To the sound of a horn blast that will become familiar to Detroiters in a few months, a fresh-from-the-factory M-1 RAIL streetcar made a historic first run on Dec. 12 along the 3.3 mile route through the city’s Woodward Corridor.

For the inaugural run, the streetcar motored out of the Penske Tech Center, the M-1 maintenance and operations hub, under its own power and then was towed by truck the rest of the way down Woodward Avenue to the line’s southernmost station at Congress Street. M-1 RAIL CEO Matt Cullen said this was the first of a thousand test runs in preparation for the beginning of passenger service in 2017.

An M-1 streetcar rolls out of the Penske Tech Center for the first time
An M-1 streetcar rolls out of the Penske Tech Center for the first time.

The event marked another recent milestone for the streetcar project which began construction in July 2014:  the first cars arrived in September, track installation and road construction was completed in November, designs for the system’s 20 stations were released in early December. The streetcar system – running along what is designated as the New Center-to-downtown QLINE – is to carry its first regular service riders this spring.

The Kresge Foundation has been the lead contributor, committing $50 million to the $142 million transit project, the first in the nation led by a philanthropic-private partnership working in conjunction with local, state and federal governments.

The project is intended as a new engine for economic development and opportunity in Detroit’s Woodward Corridor and a statement about the benefits that come with improved transportation in the region. “The QLine transit system gives the city of Detroit added value and will bring the city together,” Mayor Mike Duggan said. “It looks really good, and I can’t wait to get on it.”

Man walking toward QLINE/M-1 station
Last week, M-1 Rail released renderings of stations along the QLINE. 

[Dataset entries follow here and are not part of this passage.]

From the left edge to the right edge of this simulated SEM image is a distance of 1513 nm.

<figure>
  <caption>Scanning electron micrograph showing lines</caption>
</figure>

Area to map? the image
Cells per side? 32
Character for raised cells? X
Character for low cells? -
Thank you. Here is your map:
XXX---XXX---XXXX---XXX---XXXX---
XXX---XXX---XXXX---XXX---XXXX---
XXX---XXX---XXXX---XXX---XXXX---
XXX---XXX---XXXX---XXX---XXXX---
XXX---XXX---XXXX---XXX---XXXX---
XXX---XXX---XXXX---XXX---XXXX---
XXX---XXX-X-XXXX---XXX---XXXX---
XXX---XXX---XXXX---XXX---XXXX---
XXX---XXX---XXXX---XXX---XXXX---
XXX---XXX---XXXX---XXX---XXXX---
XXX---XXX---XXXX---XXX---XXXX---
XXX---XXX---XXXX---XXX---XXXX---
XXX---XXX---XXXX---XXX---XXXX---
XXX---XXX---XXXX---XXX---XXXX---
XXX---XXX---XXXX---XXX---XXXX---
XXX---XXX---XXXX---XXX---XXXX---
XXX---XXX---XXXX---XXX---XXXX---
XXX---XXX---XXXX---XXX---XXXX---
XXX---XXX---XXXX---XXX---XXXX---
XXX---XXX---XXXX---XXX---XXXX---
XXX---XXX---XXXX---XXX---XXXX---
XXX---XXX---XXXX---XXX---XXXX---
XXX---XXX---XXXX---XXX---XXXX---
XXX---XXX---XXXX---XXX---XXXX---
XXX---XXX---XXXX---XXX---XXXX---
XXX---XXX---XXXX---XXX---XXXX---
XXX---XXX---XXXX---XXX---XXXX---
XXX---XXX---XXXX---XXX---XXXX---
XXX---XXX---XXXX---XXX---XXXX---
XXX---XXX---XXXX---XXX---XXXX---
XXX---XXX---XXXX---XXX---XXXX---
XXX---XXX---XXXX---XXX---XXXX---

“A project that many said would never happen is now a reality,” Wendy Lewis Jackson, co-managing director of The Kresge Foundation Detroit Program, told the crowd who gathered to see the streetcar take its inaugural run.

She said Detroiters can see M-1 as an example of how to get tough things done.

“This is how we have approached the biggest, most daunting challenges in our city and our region. We’ll conquer our challenges by acting creatively, by acting cooperatively, and by acting boldly,” said Jackson.